Integrated dictionary builder into zstd cli
diff --git a/lib/dictBuilder.c b/lib/dictBuilder.c
index fe40bea..50b67d5 100644
--- a/lib/dictBuilder.c
+++ b/lib/dictBuilder.c
@@ -28,7 +28,7 @@
OF THIS SOFTWARE, EVEN IF ADVISED OF THE POSSIBILITY OF SUCH DAMAGE.

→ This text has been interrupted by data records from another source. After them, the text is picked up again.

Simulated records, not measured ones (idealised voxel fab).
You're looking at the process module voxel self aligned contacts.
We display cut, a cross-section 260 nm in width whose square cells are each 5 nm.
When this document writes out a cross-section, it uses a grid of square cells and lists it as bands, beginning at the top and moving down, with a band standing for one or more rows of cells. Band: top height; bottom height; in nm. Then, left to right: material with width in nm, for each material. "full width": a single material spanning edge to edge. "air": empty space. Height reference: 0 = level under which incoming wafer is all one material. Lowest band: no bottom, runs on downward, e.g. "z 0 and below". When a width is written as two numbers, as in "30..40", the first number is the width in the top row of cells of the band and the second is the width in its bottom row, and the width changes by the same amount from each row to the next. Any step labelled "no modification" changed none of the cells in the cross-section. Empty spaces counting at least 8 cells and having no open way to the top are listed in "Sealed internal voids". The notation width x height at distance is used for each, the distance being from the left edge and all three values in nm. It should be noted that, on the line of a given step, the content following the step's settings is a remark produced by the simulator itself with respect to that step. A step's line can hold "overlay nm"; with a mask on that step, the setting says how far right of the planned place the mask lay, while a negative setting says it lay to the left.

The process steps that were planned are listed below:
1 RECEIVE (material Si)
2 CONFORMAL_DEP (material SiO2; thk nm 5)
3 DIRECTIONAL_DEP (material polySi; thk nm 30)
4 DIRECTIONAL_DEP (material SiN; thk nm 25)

You can contact the author at :
- - Zstd source repository : https://www.zstd.net
+ - Zstd homepage : https://www.zstd.net
*/
/*-**************************************
@@ -124,23 +124,6 @@
}
-/*-*************************************
-* Exceptions
-***************************************/
-#ifndef DEBUG
-# define DEBUG 0
-#endif
-#define DEBUGOUTPUT(...) if (DEBUG) DISPLAY(__VA_ARGS__);
-#define EXM_THROW(error, ...) \
-{ \
- DEBUGOUTPUT("Error defined at %s, line %i : \n", __FILE__, __LINE__); \
- DISPLAYLEVEL(1, "Error %i : ", error); \
- DISPLAYLEVEL(1, __VA_ARGS__); \
- DISPLAYLEVEL(1, "\n"); \
- exit(error); \
-}
-
-
/*-********************************************************
* Helper functions
**********************************************************/
@@ -516,7 +499,7 @@
}
-static void ZDICT_trainBuffer(dictItem* dictList, U32 dictListSize,
+static size_t ZDICT_trainBuffer(dictItem* dictList, U32 dictListSize,
const void* const buffer, const size_t bufferSize, /* buffer must end with noisy guard band */
const size_t* fileSizes, unsigned nbFiles,
U32 shiftRatio, unsigned maxDictSize)
@@ -528,18 +511,21 @@
U32* filePos = (U32*)malloc(nbFiles * sizeof(*filePos));
U32 minRatio = nbFiles >> shiftRatio;
int divSuftSortResult;
+ size_t result = 0;
/* init */
DISPLAYLEVEL(2, "\r%70s\r", ""); /* clean display line */
- if (!suffix0 || !reverseSuffix || !doneMarks || !filePos)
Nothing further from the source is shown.